Infrared Range refers to region of maximum sensitivity. For a quick rule of thumb, the lower end of the range is red at 700 nM. Between 700-400 nM is the visible light range. Lower than 400 nm is ultraviolet and beyond. The shorter the wavelength (smaller the number) the higher the frequency. Cost is from Glazer's in Seattle, (#) is the number of exposures per roll. 

Film Mfg.  Infrared Range Ease of Use Cost  Availability
Kodak HIE 750-840 nM /goes up to 900 nM Pain in the butt $11.52 (36) Widespread
Macophot 820 nM Unknown $8.19  (36) Less Common
Konica 750 nM /goes up to 820 nM  Good $6.58  (24) Hard to find
Ilford 740 nM Good $7.41  (36) Good

For various lighting conditions with a #25 filter:

Hazy   f11   1/125

Normal Direct Sun   f11  1/250

Very bright  f11   1/500


Credit to Ghosts, Critters & Sacred Places of Washington 2 by Jefferson Davis

Here is a handy chart to illustrate the differences between Kodak, Ilford and normal B&W film. Taken from the Jefferson Davis book

Ghosts, Critters & Sacred Places of Washington 2 reviewed here


Remember to use a #25 (filters 600 nM) or #29 (filters 620 nM) filter, or else it will act like normal B&W film.



This is a branch of photography that is just now beginning to emerge. Infrared photography is another one of those things that most people either love or hate. Up until now, the biggest barrier keeping most people away from it has been cost and the fact that it can be an unholy pain in the ass to utilize. With conventional 35mm film, you have to first buy the expensive film, keep it refrigerated, load and unload in total darkness, use special filters, compensate the focus, have it specially developed at the lab, sacrifice a unicorn and a few pixies...etc. 

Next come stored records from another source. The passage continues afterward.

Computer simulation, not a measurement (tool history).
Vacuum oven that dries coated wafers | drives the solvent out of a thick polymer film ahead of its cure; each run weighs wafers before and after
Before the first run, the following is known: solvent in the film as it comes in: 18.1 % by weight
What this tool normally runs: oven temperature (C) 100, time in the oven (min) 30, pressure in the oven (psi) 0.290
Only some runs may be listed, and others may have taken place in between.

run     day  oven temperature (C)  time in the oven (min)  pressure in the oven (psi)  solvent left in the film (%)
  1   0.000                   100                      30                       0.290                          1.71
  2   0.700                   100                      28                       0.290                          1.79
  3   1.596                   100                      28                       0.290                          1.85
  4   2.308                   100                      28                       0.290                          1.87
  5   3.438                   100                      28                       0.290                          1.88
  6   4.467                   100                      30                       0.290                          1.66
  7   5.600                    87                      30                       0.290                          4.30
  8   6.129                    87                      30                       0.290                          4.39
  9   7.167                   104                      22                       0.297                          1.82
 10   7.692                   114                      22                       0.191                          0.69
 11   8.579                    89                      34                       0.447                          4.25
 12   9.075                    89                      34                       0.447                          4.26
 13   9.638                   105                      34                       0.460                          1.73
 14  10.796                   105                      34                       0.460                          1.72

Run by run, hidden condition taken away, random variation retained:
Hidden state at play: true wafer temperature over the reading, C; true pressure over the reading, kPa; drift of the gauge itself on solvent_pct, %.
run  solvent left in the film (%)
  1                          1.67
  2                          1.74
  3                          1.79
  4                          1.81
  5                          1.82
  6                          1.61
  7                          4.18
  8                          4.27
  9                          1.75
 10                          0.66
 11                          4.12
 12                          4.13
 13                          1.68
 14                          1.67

Wouldn't it be great to skip all that picky crap? Well, you can, but it just costs more money up front. First off, all digital camera CCD's are infrared sensitive, but they usually have a hot lens built in front which is designed to filter out most of that wavelength. How much? It depends on the make and model of your camera. One of the best ways to test is to point a TV remote at the camera and press a button - the MUTE function seems to work well.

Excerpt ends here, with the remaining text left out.